The other day I saw this video of a 14 year old high school basketball sensation. He’s billed as “The Next LeBron” who was in turn billed as “The Next Michael Jordan.” What caught my eye is that they all wear number 23 on their jersey (until LeBron moved to The Heat, at least).
When I was a kid I played lots of sports, and the best basketball player on my team was always #23 and the best football player was always #34 (Bo Jackson, Walter Payton, etc). So that got me to wondering what the “desirable” numbers are in other sports. I asked about other sports on twitter and #10 is clearly the best number to wear in soccer, and maybe #9 for hockey (Richard, Hull, Howe).
I wanted to figure out which jersey numbers have been the best historically, and baseball is the obvious sport to turn to for this, since data is so reliable and readily available. So I downloaded the career stats for a little over 17,000 players (which I think is every baseball player ever) and decided to see which are the best jersey numbers over all.
For each player, I got their career batting average and their jersey number, which proved to be harder than I expected. For example, Johnny Damon wore #18 from 2002-2009 (during his best seasons with the Red Sox and Yankees), but has also worn 51, 8, 22, and 33. So to make it a little easy on myself, I just got the number that they wore on the most teams. Johnny Damon has had 7 numbers on 6 teams, but wore #18 on 4 teams, so I’m associating him with #18.
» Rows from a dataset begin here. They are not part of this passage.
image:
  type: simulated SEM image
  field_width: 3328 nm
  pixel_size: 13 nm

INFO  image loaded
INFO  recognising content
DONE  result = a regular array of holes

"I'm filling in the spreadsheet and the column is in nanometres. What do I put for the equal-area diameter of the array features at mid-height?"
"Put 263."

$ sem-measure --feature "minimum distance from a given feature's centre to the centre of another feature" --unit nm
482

For scoring the jersey number, I’m taking the mean of career batting averages for all players who wore that number, weighted by the number of plate appearances per batter. I perform this weighting so that someone like Roberto Clemente who hit .317 over 10,211 plate appearances would have more influence than someone like Buster Posey, who hit .311 with only 1,324 plate appearances. That’s a bit of a mouthful so here’s some math that might make more sense:
\[ S_j = \sum_{i=1}^{N_j} \frac{p_{j,i} b_{j,i}}{\sum_{k=1}^{N_j}p_{j,k}} \]
Where \( S_j \) is the score for jersey number \( j \), \( b_{j,i} \) and \( p_{j,i} \) are respectively the batting average and number of plate appearances for the \( i^{th} \) player who wears jersey number \( j \), and \( N_j \) is the total number of players who wore jersey number \( j \). I was also sure to limit the data set to \( p_{j,i} \geq 500 \) and \( N_j \geq 5 \). There were also a lot of older (~100 years ago) players whose number I couldn’t gather, so I dropped those as well. This narrowed the data set down to about 3,500 players.
The next thing to consider is that since I’m using lifetime batting average and number of plate appearances to rank players, what I’m really doing is ranking hitters. Many pitchers in the National League end up with over 500 at bats, but their batting average is just going to hurt the overall ranking of their jersey number. The following graph makes this crystal clear. The y-axis shows the jersey number, and the x-axis is the batting average for each player.

So once we remove the pitchers, here’s where each number ranks in terms of weighted batting average:

There are some clear winners here. The number 51 is a bit of an outlier because there are only 10 batters with that number who meet the minumum plate appearance requirement, but the list includes Ichiro Suzuki (.321) and Bernie Williams (.297) among others with high batting averages. Here are the top players who wore #4, a more “classic” number:
name plate_appearances batting_average
Rogers Hornsby 9480 0.358
Lou Gehrig 9663 0.340
Riggs Stephenson 5134 0.336
Dale Alexander 2736 0.331
Babe Herman 6228 0.324
Luke Appling 10254 0.310
Hack Wilson 5556 0.307
Paul Molitor 12167 0.306
Smead Jolley 1815 0.305
Mel Ott 11348 0.304
Not a bad group to be in. There are also some clear loser numbers, but they’re mostly higher numbers which I think are often worn by pitchers.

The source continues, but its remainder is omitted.